Keep a blogroll post always at the top

My website is based on a Blogger Blog, and the tools I use to create and maintain my website is all based on shared code that the Google Blogger community creates. I am so grateful for all those bloggers out there who put their time and energy into building, testing and problem-solving coding issues.

They rock!

The wonderful thing is, that when you have a new need for your site, you can go out there, pop your search string into Google, and get an answer back. Just like magic.

Earlier this year, I created a summary page for my blog posts, and took my website's landing page (my home page) off my website index. I then created a page of blog summaries, because I wanted people to focus on the blog posts. What I did instead was to create a "welcome" post that sits at the top of my blogroll.

For some time I have been looking for an easy method to keep my "welcome" post at the top of the blogroll list. I assumed that I would need code to do that, so, as I have had time, and as the need drifted back to top of mind, I have been searching for "Code to keep a blogger blog post always at the top".

Today I finally found my answer. I learned how to set a Blogger blog post to be always on top. I hadn't realised that it was so easy.

Posted by Matt Koble way back in 2012, I don't know how many times in my search I had missed his "How to Set a Post Always on Top in Blogger" as a solution.

I probably hadn't read it as it didn't include anything about code. Unfortunate really, as Matt had come up with a simple and elegant method of keeping a post on top: changing the publication year. Wow: how simple is that?!

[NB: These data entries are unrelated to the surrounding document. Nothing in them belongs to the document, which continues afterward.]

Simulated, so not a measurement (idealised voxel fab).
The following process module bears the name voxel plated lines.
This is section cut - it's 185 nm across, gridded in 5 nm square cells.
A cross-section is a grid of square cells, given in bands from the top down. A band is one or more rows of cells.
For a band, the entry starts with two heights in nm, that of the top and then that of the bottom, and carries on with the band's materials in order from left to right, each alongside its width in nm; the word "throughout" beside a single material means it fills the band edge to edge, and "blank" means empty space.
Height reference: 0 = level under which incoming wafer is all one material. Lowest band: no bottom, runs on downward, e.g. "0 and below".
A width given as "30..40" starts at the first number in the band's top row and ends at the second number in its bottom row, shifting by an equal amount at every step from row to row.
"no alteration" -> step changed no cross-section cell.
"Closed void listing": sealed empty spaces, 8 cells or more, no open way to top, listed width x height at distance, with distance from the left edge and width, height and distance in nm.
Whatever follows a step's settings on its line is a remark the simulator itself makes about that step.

All you do is to in to edit the post's date. In the right-hand panel, a third of the way down the post's page, click the heading "Published On" to expand the options.

Tick the "Set date and time" option, then move the date ahead by a year. That buys you a year's worth of no-reset. You could go further into the future, but a year is probably enough time to then remind you to review the post's content.

Then "Save" the post, then "Publish".

If you go and check your post online now, you will see that the post's date has changed to the future date, but the post is still visible, and stays doggedly at the top of the page until the year passes.

Then review the content and repeat.

And there you have it: that has got to be the easiest fix that I have ever had to organise!